I have only just recently become self-conscious about my appearance. I believe this is supposed to happen during puberty, but I have not had another voice change or mysterious hair growth as of yet.
I have never shied away from attention, but my favorite shirt has dinosaurs on it because I like dinosaurs, not attention. In other words, clothes are not the source of my self-consciousness.
I suspect that my new job is mostly to blame, considering there are 5 males and 175 female nurses on the neonatal intensive care unit. The last time I witnessed numbers this lopsided was the Nascar race I attended in Tennessee, except I was part of the minority because I had all of my teeth.
Most guys hear these numbers and think “whoa, awesome odds!” Sadly, it is about as awesome as attending a baby shower three times a week.
Prior to this job I was unaware that a conversation about shampoo could go on for longer than 2 minutes, much less through an entire 30 minute lunch break, and then start again two days later with the same fervor.
The amount of conversations about make-up, skin-care products, lip gloss and moisturizer are overwhelming and would normally make me feel relieved that I am not a female. But for some reason I have become acutely aware that my shampoo only costs $1.00 per bottle.
I asked my wife how much her shampoo costs, like a child seeking reassurance after getting a swirly at school, and I was not entirely surprised to hear that each bottle of her shampoo costs around $15. This did not sound incredibly outrageous until I realized that she uses conditioner, body wash, face wash and shampoo, and has a lot more hair on her head to clean than I do.
I became worried that perhaps I am the only person who just uses shampoo and body wash (or sometimes just shampoo if I put too much on, or am out of body wash.)

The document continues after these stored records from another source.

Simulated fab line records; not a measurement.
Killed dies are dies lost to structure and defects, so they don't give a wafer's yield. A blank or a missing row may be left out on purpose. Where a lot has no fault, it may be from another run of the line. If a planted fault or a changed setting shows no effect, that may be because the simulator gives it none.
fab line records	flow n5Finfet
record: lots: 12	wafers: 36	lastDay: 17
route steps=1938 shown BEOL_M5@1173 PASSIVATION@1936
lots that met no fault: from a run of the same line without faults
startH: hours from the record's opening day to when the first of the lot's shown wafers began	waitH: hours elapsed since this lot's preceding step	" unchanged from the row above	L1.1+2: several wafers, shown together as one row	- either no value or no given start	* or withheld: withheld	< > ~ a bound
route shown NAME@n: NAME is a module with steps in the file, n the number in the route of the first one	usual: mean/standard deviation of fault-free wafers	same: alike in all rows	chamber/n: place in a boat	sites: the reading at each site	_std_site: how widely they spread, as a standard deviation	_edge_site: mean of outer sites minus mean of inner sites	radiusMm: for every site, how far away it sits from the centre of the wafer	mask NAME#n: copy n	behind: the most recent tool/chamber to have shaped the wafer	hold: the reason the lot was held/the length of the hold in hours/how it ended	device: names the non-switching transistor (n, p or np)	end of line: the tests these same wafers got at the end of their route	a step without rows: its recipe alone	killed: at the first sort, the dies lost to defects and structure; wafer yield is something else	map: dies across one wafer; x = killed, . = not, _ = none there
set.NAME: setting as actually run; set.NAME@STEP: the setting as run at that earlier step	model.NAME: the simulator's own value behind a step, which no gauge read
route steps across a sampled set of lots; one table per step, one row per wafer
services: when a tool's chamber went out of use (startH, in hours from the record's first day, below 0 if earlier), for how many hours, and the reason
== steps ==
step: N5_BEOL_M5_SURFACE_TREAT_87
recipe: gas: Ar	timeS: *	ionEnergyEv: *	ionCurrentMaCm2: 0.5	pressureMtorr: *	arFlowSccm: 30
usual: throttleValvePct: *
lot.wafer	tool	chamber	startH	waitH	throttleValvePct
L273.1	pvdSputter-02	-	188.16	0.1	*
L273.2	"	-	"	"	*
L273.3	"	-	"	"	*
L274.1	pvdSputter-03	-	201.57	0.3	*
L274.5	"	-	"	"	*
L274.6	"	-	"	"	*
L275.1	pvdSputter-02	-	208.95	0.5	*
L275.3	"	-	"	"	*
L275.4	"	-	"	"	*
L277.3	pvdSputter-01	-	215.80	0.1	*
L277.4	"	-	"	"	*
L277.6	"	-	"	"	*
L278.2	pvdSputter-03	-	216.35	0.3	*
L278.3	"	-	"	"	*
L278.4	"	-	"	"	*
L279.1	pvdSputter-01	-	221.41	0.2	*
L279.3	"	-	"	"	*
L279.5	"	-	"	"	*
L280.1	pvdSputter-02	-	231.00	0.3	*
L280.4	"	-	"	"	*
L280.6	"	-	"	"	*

With some gentle coaxing, my wife revealed that her last bill for hair care products was $60 (and defended herself by saying she bought the large bottles of shampoo because it was a better deal.) I happen to think $1.00 per bottle is a better deal, but I have never been great at math or economics.
I played with the numbers and found that for $60, I could buy 11 gallons of my shampoo; enough to wash all the orphans of the world. The big question remained: Is her shampoo worth the extra money?
Poo-Pooing the Shampoo Sham
To find out if expensive shampoo is indeed a scam, I secretly started using my wife’s shampoo. Aside from smelling like my wife all day, I did not notice any difference over the span of a couple of weeks.
Although it claimed to offer more shine, volume, and bounce (words that I had never thought to use to describe my hair,) I definitely never witnessed my hair shining or bouncing.
I began to wonder if women look at each other’s hair to see if it bounces. And if that is the case, why don’t more women use pogo sticks or moon boots to get around?
In all honesty, I was using my wife’s shampoo because I was out of my shampoo and kept forgetting to pick some up from Target (because shampoo is not something I think about on a regular basis, and I only go to Target to get shampoo, cat litter, and christmas lights.)
In other words, I had filled my empty shampoo bottle with water and shook it to create a lather with the last bit of shampoo left on the sides of the bottle enough times so that it was not sufficient to clean my hair anymore.
Instead of continuing to waste my wife’s expensive shampoo on my thinning, unkempt hair, I had a Good Idea to save money on shampoo, while concurrently getting the important benefits of the $60 shiny,voluminous, bouncy shampoo.
I created a simple device to dispense a very small amount of shampoo into a separate bottle, so that when filled with water and shaken, a lather is created to wash the hair. Like all soaps, the benefit of shampoo is in the lather/bubbles, and using this device allows a bottle of shampoo to last 100 times as long while achieving the same goal!
I gave my Good Idea a ritzy name, ‘Puu’, and I decorated it so that it looks like it is expensive and could be sold at an expensive hair salon (even though it is made out of half a Gatorade bottle and an empty Pringle’s container.) Here are the easy instructions for use:
For any naysayers, I have prepared a quick quiz to prove the efficacy of my Good Idea. Below are two pictures of my lathered hair, one taken after applying a large amount of shampoo, and another taken after using the Puu device and a miniscule amount of shampoo. (Also keep in mind that I used only 1/4 of the Puu bottle to achieve these results.)
The reality is that I made as much lather with a small fraction of the same shampoo. I guess this might be possible by just rubbing my head more, but the bottle is pretty.
In the end, I am happy with my results, as I successfully cut my future shampoo costs from $12/year to $3/year. Now I just have to convince my wife that she should let her hair smell like Puu, that is, the smell of clean, cost-effective hygiene.
Then maybe we can pay off our second mortgage (which I like to call our shampoo mortgage.) Then we can take the extra money and buy a trampoline, which is the only fail-safe way to make one’s hair bounce.